Perhaps the most disappointing aspect of Walk Like A Panther was the structure, which seemed to offer little to no pay-off to most of its story arcs, or simply paid them off in the wrong way. Any wrestling fan would tell you that the movie was setting up Michael Socha’s Ricky Rickson to be the film’s central wrestling show’s lead villain, and that a match between Hannah Walters’ Gloria Giles and Jill Halfpenny’s Laura “Liplock” Anderson was a must. So, having them simply fail to become involved to the extent that had been hinted at in the early parts of the film was at once disappointing and simply not in-keeping with the idea of wrestling or, indeed, the ongoing narrative of the film.
Further to this point, screenwriter-director Cadan didn’t seem to know whether it was more fitting to choose to present professional wrestling as a real sport or fixed entertainment attraction, an issue that resulted in a flip-flopping between the two ideals. On one hand, Cadan needed wrestling to be a real sport to justify the story arc of central protagonist Mark Bolton (Stephen Graham), who needed to win his wrestling match to prove his worth to his wrestling legend father, while on the other hand there were scenes in which wrestlers acknowledged one another’s good choreography, with the film even showing some of the the planning to the matches themselves. It seemed clear that the wrestling either had to be real or fake, and at no point was it clear which side of the coin Walk Like A Panther was landing on.
There is, however, something about this movie that was simply uplifting. Perhaps it was the story’s tale of Yorkshire towns folk coming together to oust the horrors of corporate Britain, or maybe it was the film’s clear respect and admiration for British wrestling’s hay day? The cast certainly supported this feeling, with Jason Flemyng’s limited performance adding a richness to the film and Stephen Graham being typically excellent in the lead role. Somewhat generously, the film also included moments through which each of the supporting characters could shine, allowing for the cast to truly establish their own way of presenting each wrestler in the ring and outside of it.
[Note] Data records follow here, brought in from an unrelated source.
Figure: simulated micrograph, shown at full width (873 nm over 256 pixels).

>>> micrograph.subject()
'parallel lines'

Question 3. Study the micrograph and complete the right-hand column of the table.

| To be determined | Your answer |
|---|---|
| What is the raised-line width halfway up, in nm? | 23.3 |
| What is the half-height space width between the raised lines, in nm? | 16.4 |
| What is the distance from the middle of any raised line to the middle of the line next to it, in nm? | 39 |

Walk Like A Panther was, then, just okay. The film’s screenplay, editing and use of music may have left a lot to be desired, and the picture could certainly have done with a larger involvement from the burgeoning British wrestling scene as regards structure and the matches themselves, but the reality is that in coming out of Walk Like A Panther it was tough to feel any less happy than I did going in, a feeling wrestling fans and non-wrestling fans alike would probably share. So if this makes for your type of film, I’d recommend filling a weekday evening with Walk Like A Panther. Just don’t go expecting anything more than a daft and often forced, low-level British comedy.